Launch Your Child into Adulthood
- Tuesday, April 11, 2006
You’ve always known the moment would come. But when one of your kids is ready to graduate from high school, it’s easy to feel caught off guard. Adulthood is looming on the horizon, and you’ve got to prepare your child – and yourself – for when he or she leaves home.
Here’s how you can launch your child into adulthood:
Understand that grief is natural. Whether your child’s next step will be college, a job, or the military, sending him or her off can be one of the hardest tasks you ever tackle, because you’ll naturally miss him or her and have to adjust to profound changes in your life. And letting go of your "baby" again when he or she gets married can bring fresh pain. Go easy on yourself, be honest about your feelings, and pray about them.

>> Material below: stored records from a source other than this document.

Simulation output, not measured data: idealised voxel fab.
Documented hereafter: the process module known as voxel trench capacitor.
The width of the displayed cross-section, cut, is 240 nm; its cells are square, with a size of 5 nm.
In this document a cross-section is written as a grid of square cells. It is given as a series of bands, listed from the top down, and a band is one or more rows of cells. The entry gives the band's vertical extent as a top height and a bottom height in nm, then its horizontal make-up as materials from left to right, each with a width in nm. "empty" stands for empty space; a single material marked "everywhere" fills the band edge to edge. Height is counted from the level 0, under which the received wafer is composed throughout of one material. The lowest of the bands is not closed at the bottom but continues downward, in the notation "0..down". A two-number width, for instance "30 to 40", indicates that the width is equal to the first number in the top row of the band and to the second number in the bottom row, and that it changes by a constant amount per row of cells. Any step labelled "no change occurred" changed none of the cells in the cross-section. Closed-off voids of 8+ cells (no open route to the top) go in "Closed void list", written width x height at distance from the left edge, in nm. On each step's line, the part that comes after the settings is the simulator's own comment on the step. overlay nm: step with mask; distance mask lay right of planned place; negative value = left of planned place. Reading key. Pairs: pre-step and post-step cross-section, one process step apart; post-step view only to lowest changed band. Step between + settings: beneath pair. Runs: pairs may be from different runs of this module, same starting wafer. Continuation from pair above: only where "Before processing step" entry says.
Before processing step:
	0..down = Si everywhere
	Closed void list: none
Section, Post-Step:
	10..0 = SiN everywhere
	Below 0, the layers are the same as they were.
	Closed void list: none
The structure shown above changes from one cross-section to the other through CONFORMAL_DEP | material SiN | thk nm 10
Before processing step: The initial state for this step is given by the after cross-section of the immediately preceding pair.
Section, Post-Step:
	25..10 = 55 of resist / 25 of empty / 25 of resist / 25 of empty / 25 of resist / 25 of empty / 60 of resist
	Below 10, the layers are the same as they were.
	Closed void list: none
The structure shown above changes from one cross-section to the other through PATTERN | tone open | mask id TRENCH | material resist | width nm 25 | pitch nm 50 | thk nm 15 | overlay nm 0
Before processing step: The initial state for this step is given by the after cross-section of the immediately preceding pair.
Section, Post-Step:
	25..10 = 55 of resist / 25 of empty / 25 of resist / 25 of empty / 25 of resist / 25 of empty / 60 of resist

Remember that good parents work themselves out of their jobs. Think back to the moment when you celebrated your child’s new life at a dedication or baptism. Just as you pledged to cooperate with God’s plans for your child’s life then, realize that you need to do so now. Recognize that the main goal of your parenting has been to raise kids who are able to live faithful and productive lives on their own one day. Rejoice that you’re close to achieving that goal!
Let God’s promises bring you hope. Read God’s many promises in the Bible, and trust in His unfailing love, unlimited power, and constant presence with you.
Recall God’s faithfulness from the past. Remember other significant times in your child’s life when you’ve had to let go to allow him or her to experience greater maturity – such as starting school, getting a driver’s license, beginning to date, or going on a mission trip. As you think about how God helped you successfully navigate that earlier release point, take heart that He will help you let go again. Thank God for what He has already done, and look forward to His future blessings with a trusting heart.
Don’t burden your child with too much emotion. Accept the intense mix of feelings you may be experiencing now – sorrow, joy, grief, celebration, fear, hope, and more. Feel free to express them fully in prayer and when talking with your spouse or close friends. But be careful not to overwhelm your child who’s leaving home with your emotions; doing so can make him or her feel guilty and start to avoid you.
Don’t try to hide your true feelings from your child, but temper your negative emotions with a positive attitude. Think through specific situations you expect to face in the near future (like helping your child pack for moving out), anticipate how they’ll likely make you feel, and imagine appropriate responses to prepare yourself ahead of time. Make sure your child knows that, no matter how challenging this season is for you, you’re cheering for him or her to succeed.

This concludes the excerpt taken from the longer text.